Preservation musings
There’s a debate in progress on the DSpace tech and development lists about the costs and benefits of modularizing the DSpace architecture and providing plugin hooks. The list gurus are doing quite a remarkable job of heading off unproductive arguments at the pass, I must say.
Gives me to think, though, about this Dan Cohen post which I promised to respond to a long time ago and never located sufficient round tuits for. Also gives me to think about library data silos and how lovely it would be to breach them, and which silos ought to be targeted first—and I had a huge post in the pipeline about this, but I trashed it because Roy Tennant and Lorcan Dempsey are saying everything I had to say better than I could have said it.

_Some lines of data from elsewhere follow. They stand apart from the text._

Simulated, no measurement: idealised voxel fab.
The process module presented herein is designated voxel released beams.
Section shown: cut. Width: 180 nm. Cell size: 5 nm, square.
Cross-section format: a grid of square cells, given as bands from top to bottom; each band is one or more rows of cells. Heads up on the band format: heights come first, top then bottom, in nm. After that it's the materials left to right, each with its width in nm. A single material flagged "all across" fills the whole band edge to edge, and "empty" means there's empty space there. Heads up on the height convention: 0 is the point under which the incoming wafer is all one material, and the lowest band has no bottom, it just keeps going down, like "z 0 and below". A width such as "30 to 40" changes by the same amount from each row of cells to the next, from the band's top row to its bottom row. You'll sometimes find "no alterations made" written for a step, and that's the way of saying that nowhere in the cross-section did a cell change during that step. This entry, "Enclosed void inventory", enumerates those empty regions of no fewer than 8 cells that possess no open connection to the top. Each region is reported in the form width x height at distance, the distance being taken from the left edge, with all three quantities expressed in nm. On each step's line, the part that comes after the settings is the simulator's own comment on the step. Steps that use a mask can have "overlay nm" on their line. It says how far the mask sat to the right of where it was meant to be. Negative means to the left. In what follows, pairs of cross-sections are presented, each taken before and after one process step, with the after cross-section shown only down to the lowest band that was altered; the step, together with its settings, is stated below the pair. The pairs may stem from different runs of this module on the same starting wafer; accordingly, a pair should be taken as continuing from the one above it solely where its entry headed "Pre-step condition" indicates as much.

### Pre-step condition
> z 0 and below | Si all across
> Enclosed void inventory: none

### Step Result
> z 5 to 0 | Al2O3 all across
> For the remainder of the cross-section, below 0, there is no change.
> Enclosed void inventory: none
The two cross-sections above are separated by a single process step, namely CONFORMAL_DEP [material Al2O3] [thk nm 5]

“Preservation,” like most other words, has multiple meanings. DSpace’s definition of the word is “once you’ve got it, hang onto it like grim death.” Which is a good definition. Dan Cohen’s definition is different, though, more like “grab it before it disappears!” Which is another good definition. And DSpace is horrible, horrible, horrible at that.
(I do find myself wondering about permissions issues with regard to projects like the Hurricane Digital Memory Bank. I’ve had to do all kinds of tapdancing I don’t especially care for to be sure I’m not exposing MPOW to copyright liability. I don’t know what CHNM is doing about the problem—but if they aren’t doing anything, I strongly recommend they talk to the nice university lawyers, or the Copyright Office.)
Something I would love to bolt onto DSpace is a mudroom, a front lobby, a sandbox. Someplace to stash a whole bunch of files and know they’re being looked after (checksums, backups, format-checking on upload, assigning a temporary identifier, et cetera) until I have time to do a proper workup on them. DSpace’s concept of “workload” just doesn’t extend far enough back in the process—you can’t dump a file in without entering its metadata first, and sometimes the metadata entry just plain needs to wait. Not least because of permissions issues!
Such a thing would help solve Dan’s problem, I believe, and it’d solve a lot of my workflow problems, too.
As for modifying-to-preserve, I think DSpace has the right answer to that, frankly: don’t change and delete (as Dan suggests), change and add. DSpace’s media filter lets one build in automatic file transformations, with the result of the transformation added to an item as a new file. It would be entirely possible to bring in miscellaneous junk images and transform them all to (say) PNGs of the same bit depth and quality, without throwing the originals away. This is a good thing. You just never know when that original, however junky, will come in handy.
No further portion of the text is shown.